Aeration Specsmanship in the US Market
By: Tom Frankel
Post Date: April 5th 2018
Please beware of specsmanship in the diffused aeration market. Ethical salesmen will help Consulting Engineers & End Clients improve specs for the client’s benefit, and not insert poisonous clauses that exist only to eliminate competition and not to help you get a better product or better price! Please read these points carefully as these are three of the most common areas of ‘specsmanship’ we are seeing in 2018.
I. SOTE tests – The best test is an independently certified one, conducted in a facility with calibrated instrumentation, where the tests are conducted in accordance with the ASCE 2006 clean water test standards. Restricting tests by the geographical location of the tank, tank shape or other factors outside of the ASCE requirements provides no benefit to the client. And if there is to be a geographical location restriction, the best location for an SOTE test is a warm climate, where corrections for cold water are not required, because those corrections often overshoot, resulting in artificially high SOTE results.
II. Superior membrane materials like PTFE coated EPDM – If you are specifying a basic material like EPDM as a base bid, what is the point in restricting superior membranes, such as an EPDM membrane with a PTFE coating? If you are allowing an open bid, there is no disadvantage to you as a client to receive a better product. From the manufacturer’s perspective, it may reduce the risk of offering you an extended warranty by providing a superior material, ultimately lowering your costs of acquiring a better aeration system.

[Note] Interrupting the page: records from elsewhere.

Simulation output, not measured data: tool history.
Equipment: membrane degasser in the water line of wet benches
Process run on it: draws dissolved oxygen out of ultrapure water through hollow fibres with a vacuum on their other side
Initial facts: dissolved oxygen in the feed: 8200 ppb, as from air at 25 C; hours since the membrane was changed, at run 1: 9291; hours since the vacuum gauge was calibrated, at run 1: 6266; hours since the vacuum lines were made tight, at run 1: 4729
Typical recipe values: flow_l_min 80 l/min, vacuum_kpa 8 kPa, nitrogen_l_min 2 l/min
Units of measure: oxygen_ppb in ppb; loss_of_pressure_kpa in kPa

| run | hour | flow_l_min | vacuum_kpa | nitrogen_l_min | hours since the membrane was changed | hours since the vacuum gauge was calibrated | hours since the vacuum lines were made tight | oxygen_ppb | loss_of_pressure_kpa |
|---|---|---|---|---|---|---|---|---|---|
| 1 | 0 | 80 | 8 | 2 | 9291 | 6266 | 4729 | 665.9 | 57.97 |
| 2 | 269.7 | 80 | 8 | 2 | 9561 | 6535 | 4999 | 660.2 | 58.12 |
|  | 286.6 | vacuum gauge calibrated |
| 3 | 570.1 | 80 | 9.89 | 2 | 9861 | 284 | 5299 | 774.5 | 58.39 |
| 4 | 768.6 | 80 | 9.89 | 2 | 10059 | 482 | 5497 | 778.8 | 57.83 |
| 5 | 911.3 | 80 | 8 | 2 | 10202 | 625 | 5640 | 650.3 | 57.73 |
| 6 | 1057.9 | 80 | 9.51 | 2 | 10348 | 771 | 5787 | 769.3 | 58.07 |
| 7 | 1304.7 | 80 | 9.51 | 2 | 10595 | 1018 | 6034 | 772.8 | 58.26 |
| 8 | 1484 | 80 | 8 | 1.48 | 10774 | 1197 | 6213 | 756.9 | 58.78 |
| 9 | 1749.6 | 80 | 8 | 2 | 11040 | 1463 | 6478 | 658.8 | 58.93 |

III. Diffuser mounting method – It is unlikely that you are specifying the number of threads, the shape or type of thread in the diffuser holder or the torque of those parts, keeping the membrane in place. It’s also unlikely that you are specifying the glued contact area between the diffuser and the PVC lateral pipe. What really matters is the ability of the diffuser to resist pull-out force. If one company uses an interference fit and another company uses a glued connection, does it really matter to the end user so long as the holder to pipe connection works and allows the end user at a later date to easily remove the retaining ring, replace a membrane, and screw the ring back on?
Tips to avoid unethical specsmanship:
*Take control of your own specs to go for a competitive bid that is designed to give you the best product at the best price.
*Ask yourself when you read your spec – is this paragraph for MY/MY CLIENT’s benefit, or for the vendor?
*If you are working with a vendor that you like, ask them to point out the specific benefits of their product, and consider writing an ‘alternate add’ for them or create an option on your bid form for alternates but keep the base bid competitive and open.